Welcome to today's Jump-Start Your Financial Plan live chat!
Thanks for joining us and for submitting so many questions early! We have a lot to get through.
We have three NAPFA advisors with us this afternoon: Jamie Milne of Milne Financial Planning, Inc in St. Johnsbury, VT; Bobbie Munroe Bobbie Munroe of Fraser Financial in Atlanta, GA; and Debbie Frazier of Frazier Financial Consultants in Chapel Hill, NC.
Thanks for helping out today Bobbie, Jamie and Debbie! (Lots of ie's!)
I look forward to answering your questions.
If you’re joining us for the first time, let me explain a little about how the live chat works: your questions will be submitted and held for moderation.
Hello, I'm Bobbie Munroe CFP in Atlanta (and soon to come, Tallahassee, FL). I look forward to spending this afternoon with you. Thank you Kiplinger for setting up this great opportunity for consumers.
Since we received many questions in advance, your question may not necessarily be approved right away. Please bear with us as we try to answer your question as quickly and thoroughly as possible! We will answer questions in the order they came in.
I am Debbie Frazier from Chapel Hill and I look forward to helping with questions this afternoon.

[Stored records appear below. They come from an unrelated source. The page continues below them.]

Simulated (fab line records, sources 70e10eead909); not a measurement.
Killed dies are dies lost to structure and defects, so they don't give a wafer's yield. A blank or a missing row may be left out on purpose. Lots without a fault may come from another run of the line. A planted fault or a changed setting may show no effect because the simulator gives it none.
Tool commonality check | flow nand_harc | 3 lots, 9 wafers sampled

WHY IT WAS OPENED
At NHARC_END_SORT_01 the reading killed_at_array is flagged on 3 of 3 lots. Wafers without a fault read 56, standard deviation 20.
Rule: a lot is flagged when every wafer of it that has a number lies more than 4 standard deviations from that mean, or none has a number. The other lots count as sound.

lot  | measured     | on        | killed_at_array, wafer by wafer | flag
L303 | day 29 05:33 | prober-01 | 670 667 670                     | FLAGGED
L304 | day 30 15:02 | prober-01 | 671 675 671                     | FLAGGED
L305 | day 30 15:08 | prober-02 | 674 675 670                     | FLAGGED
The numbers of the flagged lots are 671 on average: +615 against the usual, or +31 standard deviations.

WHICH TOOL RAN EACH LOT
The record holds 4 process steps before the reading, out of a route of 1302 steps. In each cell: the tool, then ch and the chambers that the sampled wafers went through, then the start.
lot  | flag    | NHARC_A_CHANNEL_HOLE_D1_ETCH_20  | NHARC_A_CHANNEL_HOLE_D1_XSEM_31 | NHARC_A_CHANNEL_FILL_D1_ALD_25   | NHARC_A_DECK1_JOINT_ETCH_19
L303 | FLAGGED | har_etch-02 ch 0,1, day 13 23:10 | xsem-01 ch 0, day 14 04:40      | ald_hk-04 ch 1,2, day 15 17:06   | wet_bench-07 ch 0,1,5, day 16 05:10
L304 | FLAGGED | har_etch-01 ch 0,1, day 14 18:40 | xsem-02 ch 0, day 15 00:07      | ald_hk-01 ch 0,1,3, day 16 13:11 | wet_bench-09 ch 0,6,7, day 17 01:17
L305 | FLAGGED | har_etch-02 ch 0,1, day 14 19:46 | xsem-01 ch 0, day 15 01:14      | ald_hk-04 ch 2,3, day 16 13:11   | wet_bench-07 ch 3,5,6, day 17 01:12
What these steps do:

Jamie, here's a question for you from Steven
And Bobbie, here's one from Jay
And Debbie, you can take Paul's.
Hi Steven, great question. The process of setting up a Solo 401k plan should be easy. The custoidan you choose, Vanguard, TD Ameritrade, etrade should be able to step you through the paperwork.
Jamie, any insight into whether Steven should choose a Roth or Solo 401k?
Is it better to use the Solo 401k or the Roth is a great question. The basic issue is saving taxes today (always a good thing) with the 401k or saving taxes in the future with the Roth.
Jay, financail planners charge in many ways. I think that you are referring to charges for AUM/assets under management. These fees can range from 1.5% down to .5% (they often go down for larger amounts) but typically average about 1%. Some adivsors, like me, do work on an hourly basis (will depend on your market but expect 150 to 250) or project basis. Additionally for ongoing work, like investment management, I charge a flat annual retainer which is based on many factors to include the kind of service the client wants (how many meeting per year etc). I think such flat fee retainers are becoming more common.
Thanks, Jamie. Here's a question from Susan.
Ideally, with plenty of money to save, I like to use both, but assuming you do not use both, somethings to consider as you decide are:
Oops, sorry Jamie. Take your time ;)
Paul, this is an excellant and timely question. It brings up several rules for investing, diversification, time horizon and risk tolerance. The time you have for your money to work for you, the better rough patches are smoothed out. The more diversified accross different allocations (stocks, bonds, cash) and accross different industries, the better able you will be to survive rough seas in the market. Finally, know yourself. If every wiggles of the market has you a wreck, make your portfolio more conservative.
Bobbie, how about you take Susan's question.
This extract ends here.